After a prolonged stretch of continual solid growth, we finally hit a bump in the road on Wall Street earlier this year.

For the first time since 2015, amid growing concerns about a possible trade war with China and rising interest rates, the Dow Jones Industrial Average dipped during the first quarter of 2018.

Do New Jersey investors need to be concerned?

Ken Kamen, the president of Mercadien Asset Management, points out last year investors got used to very little volatility as the financial markets seemed shrug off any type of bad news.

He said now that we’re seeing more swings, “it feels to some like a whole new world order. But everybody needs to remember last year the S&P returned approximately 20 percent and in the first quarter of this year it gave back approximately 1 percent of it, so the quarter was basically flat.”

Headline driven angst?

Kamen pointed out President Donald Trump has been talking about trade wars lately and that causes uneasiness, even though many believe this is only really a case of trade skirmishes.

He said the way the market has been reacting “goes to show that more and more of these computerized algorithms that are taking over Wall Street are really being fired off, if you will, by headlines.”

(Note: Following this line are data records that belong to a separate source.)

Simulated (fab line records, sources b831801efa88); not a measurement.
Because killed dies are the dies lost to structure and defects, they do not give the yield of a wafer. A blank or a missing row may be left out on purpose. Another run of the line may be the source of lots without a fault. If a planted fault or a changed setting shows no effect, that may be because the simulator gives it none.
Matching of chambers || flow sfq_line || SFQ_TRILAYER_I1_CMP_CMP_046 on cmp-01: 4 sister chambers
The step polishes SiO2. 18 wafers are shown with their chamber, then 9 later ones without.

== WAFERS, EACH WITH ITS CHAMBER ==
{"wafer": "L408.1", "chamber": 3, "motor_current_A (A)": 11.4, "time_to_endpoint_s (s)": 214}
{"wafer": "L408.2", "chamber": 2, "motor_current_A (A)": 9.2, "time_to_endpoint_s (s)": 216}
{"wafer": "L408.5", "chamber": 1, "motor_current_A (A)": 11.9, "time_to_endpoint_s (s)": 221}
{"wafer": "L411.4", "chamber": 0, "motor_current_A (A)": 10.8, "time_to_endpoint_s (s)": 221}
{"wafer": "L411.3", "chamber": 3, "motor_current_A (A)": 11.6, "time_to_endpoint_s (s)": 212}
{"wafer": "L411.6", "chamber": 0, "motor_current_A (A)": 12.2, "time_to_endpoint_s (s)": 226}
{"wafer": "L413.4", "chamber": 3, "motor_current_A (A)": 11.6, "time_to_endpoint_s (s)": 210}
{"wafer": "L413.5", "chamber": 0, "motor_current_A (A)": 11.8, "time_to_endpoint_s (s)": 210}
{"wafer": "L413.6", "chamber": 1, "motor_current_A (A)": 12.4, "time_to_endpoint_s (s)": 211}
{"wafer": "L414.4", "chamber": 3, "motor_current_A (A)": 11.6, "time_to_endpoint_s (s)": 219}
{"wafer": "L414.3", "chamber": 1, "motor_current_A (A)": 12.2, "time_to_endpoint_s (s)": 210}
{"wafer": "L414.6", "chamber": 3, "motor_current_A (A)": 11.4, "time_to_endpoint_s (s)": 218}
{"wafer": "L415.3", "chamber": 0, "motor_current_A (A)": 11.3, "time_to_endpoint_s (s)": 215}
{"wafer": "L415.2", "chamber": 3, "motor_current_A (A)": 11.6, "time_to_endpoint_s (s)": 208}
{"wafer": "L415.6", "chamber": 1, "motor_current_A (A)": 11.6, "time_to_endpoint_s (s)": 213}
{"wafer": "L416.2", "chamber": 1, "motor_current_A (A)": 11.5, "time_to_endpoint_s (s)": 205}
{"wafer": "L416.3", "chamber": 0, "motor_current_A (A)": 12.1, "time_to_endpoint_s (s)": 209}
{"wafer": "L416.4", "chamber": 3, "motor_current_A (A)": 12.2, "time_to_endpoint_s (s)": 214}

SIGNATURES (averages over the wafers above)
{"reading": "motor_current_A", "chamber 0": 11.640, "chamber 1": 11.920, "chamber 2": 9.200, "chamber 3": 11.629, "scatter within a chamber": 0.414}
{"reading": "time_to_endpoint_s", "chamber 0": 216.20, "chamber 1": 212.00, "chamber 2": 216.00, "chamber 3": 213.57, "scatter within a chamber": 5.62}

So what’s the bottom line here?

“Markets have been pretty resilient to all of this but also not only are corporate earnings doing very well and expected to do well, we haven’t even seen the effects of the corporate tax cuts roll through the reported corporate earnings yet,” said Kamen.

He pointed no one likes to see their earnings drop, but the market can’t just continue to go up and up without ever going down.

“You’re going to make yourself nuts if you keep saying well, I lost a thousand dollars in the last two months. Well, you’re not looking at the fact that you probably made 3 thousand dollars last year.”

So what’s the best strategy moving forward?

“I think investors have to really look at their portfolios and make sure they’re well diversified,” he said.